NASA’s next flagship space telescope is delayed again

NASA has again delayed the launch of its next-generation space observatory, known as the James Webb Space Telescope (JWST), the space agency announced today. The telescope now has a new launch date of March 30th, 2021. It’s the second delay to the project’s timeline this year, and the third in the last nine months.

“We’re all disappointed that the culmination of Webb and its launch is taking longer than expected, but we’re creating something new here. We’re dealing with cutting edge technology to perform an unprecedented mission, and I know that our teams are working hard and will successfully overcome the challenges,” NASA Administrator Jim Bridenstine said in a video statement. “In space we always have to look at the long term, and sometimes the complexities of our missions don’t come together as soon as we wish. But we learn, we move ahead, and ultimately we succeed.”

NASA pushed the launch of JWST, which is viewed as a more powerful successor to the Hubble Space Telescope, from 2019 to 2020 in March of this year. At the same time the space agency also convened an independent review board to assess the future of the project, which is running the risk of blowing by an $8 billion cost cap set by NASA in 2011. Going beyond that cost cap would mean that Congress has to reauthorize the program.

Bridenstine said today that the independent review has been completed, and that the board decided that the project should continue. The new launch date was also derived from the board’s recommendations.
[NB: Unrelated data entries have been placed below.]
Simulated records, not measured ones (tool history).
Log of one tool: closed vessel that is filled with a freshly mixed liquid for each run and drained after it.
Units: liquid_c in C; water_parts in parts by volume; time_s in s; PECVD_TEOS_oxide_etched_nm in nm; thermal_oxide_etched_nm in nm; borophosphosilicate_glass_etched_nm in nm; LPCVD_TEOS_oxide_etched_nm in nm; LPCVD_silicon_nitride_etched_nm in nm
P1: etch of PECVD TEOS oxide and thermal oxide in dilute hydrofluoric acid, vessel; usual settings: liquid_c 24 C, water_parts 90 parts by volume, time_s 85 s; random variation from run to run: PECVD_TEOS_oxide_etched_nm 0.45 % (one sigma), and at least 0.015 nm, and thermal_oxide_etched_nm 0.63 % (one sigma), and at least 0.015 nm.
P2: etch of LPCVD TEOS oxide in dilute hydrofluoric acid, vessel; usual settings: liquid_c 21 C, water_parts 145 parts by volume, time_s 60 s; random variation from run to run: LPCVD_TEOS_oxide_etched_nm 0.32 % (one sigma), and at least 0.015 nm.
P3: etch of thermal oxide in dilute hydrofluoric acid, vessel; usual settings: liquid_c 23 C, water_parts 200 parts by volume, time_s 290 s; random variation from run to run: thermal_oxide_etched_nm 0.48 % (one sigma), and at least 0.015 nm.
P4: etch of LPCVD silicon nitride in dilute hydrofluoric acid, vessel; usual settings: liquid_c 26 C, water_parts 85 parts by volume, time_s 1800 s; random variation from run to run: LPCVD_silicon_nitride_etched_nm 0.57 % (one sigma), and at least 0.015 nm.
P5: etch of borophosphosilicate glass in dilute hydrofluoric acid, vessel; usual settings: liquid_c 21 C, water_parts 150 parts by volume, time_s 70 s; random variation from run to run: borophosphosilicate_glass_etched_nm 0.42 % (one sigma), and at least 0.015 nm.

JWST has been besieged by delays and cost overruns since its inception. The telescope was originally announced as a successor to Hubble in early 1996, and put into development in 1999, with a predicted launch as early as 2007. At the time, the total cost was estimated between $1 billion and $3.5 billion. In 2005, though, NASA upped the cost estimate to $4.5 billion, and the launch was pushed to 2013. Four years later, those numbers slipped to nearly $5 billion and a launch date of 2014.

In an attempt to get the schedule and budgeting under control, NASA reworked the planning for the telescope in 2011 and settled on a new launch date of 2018. The price tag was capped at $8 billion. But that extension wasn’t enough, because in September 2017 NASA pushed the launch back to 2019, and then this past March the agency announced another delay to 2020.